Mike writes: “DNS/HTTP based P2P — Wicked cool and finally a REST based scalable p2p network. I wonder how I could use that at Amazon…”

Rohit asks if this technique could help Slashdot alleviate “The Slashdot Effect.” According to the Slashdot post on Coral, apparently not.

We’ve recently written a new position paper titled
Agoric Architectural Styless for Decentralized Space Exploration. It’s been submitted to the
2004 Workshop on Self-Managing Systems (WOSS’04) to be held at FSE-12 in Newport Beach. it was originally based on some notices of intent (NOIs) for a NASA Broad Agency Announcement (BAA) on innovative Human & Robotic Technologies (H&RT) for future space exploration missions.

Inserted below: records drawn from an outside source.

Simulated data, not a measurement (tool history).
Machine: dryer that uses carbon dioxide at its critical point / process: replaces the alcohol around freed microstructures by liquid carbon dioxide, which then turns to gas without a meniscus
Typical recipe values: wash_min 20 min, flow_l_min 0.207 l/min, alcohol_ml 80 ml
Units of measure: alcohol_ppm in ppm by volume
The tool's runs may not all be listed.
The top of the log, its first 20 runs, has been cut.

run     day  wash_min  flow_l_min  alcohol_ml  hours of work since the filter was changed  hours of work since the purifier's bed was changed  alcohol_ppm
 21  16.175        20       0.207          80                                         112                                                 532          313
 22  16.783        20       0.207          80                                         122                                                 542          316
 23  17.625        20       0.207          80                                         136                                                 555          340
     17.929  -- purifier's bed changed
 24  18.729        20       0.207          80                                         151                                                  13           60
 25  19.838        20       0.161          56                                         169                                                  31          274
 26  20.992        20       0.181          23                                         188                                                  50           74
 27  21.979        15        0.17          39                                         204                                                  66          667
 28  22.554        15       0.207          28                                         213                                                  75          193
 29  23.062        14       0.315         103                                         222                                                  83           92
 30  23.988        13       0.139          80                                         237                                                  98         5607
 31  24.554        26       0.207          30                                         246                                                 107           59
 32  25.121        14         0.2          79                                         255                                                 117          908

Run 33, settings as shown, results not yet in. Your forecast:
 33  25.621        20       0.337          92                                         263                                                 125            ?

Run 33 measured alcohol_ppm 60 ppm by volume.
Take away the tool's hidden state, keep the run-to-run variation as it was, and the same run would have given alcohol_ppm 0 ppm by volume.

Abstract: This position paper discusses an architectural approach to managing decentralized space exploration missions. Developing control applications in this domain is complicated by more than just the challenging computing and communication constraints of space-based mission elements; future exploration missions will depend on ad-hoc cooperation between independent space agencies’ elements. Currently, the frontier of interoperability is providing communication relays, as shown in by recent Mars missions, where NASA rovers relayed data via ESA satellites.

Future mission planning envisions more extensive autonomy and integration. Examples include: taking advantage of excess storage capacity at another node, multicasting messages along several paths through deep space, or even scheduling concurrent observations of an object using several instruments at different locations. An architectural style for developing mission control applications that does not depend on positive ground control from Earth could provide (a) increased margins for space-based computing systems, (b) increased reusability by an effective build-it-for-autonomy-first strategy, and (c) avoid the single-point of failure bias in standard distributed system design approaches.

In particular, we propose combining an architectural style for decentralized applications based on the Web (ARRESTED) with agoric computing to apply market discipline for allocating resources dynamically among coalitions of mission elements in space. Similar approaches may have applicability in other domains, such as crisis management or battle management.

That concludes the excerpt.